Unit Reservoir Management Plan

Goal

The goal of the Unit Reservoir Management Plan is to maximize the economic recovery of oil and gas from the Unit, while ensuring stable surface elevations, through the application of sound engineering practices. This will be achieved by utilizing existing Unit assets to maximize short and long term economic benefit, optimizing the Unit’s waterflood depletion strategies, identifying investment opportunities, and delivering the expected results.

Reservoir Management Strategy

The Unit’s Reservoir Management strategy consists of three elements:

  1. Maximize economic production from existing assets by the use of sound waterflood practices. This effort is focused on waterflood surveillance activities including well monitoring, flood performance analysis, and voidage management for subsidence control. In third quarter of FY 07/08, an “Injection Balance and Optimization Team” (IBOT) was formed to execute such strategy through a structured and detailed process.
  2. Assess and deliver additional development investment opportunities via the drilling and investment wellwork programs. Development activities are currently focused on capturing bypassed, unswept oil and increasing waterflood throughput in immature areas.
  3. Implement new technologies to decrease costs, improve efficiencies, and develop unproven reserves. The Unit’s Technology Plan identifies technology needs, impacts, and implementation issues. Enhanced oil recovery applications will be considered for implementation if economically and technically viable.

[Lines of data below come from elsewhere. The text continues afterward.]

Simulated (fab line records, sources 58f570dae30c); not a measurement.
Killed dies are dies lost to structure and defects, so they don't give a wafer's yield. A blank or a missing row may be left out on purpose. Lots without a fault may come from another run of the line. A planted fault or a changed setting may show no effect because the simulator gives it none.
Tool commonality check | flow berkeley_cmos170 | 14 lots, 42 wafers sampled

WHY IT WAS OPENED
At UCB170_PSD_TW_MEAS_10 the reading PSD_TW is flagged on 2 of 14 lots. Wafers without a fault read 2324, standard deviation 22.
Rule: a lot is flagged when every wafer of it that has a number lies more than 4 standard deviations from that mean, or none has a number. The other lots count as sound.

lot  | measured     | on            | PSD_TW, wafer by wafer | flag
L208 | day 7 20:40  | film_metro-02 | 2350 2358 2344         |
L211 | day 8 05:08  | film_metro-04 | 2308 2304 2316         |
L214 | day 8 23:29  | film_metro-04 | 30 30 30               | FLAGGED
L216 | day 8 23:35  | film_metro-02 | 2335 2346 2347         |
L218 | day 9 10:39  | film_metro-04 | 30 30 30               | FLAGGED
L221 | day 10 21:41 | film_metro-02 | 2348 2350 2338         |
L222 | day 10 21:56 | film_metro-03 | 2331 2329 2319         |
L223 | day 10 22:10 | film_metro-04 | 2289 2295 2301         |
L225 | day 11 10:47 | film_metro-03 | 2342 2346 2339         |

Each of these strategies is discussed in more detail below. Specific strategies and goals for each reservoir are included in the Appendix.

Production and Surveillance

A major goal of the Unit’s reservoir management plan is to ensure the value from production is maximized. The reservoir management strategies for accomplishing this goal include well monitoring, flood performance analysis, and voidage management for subsidence control.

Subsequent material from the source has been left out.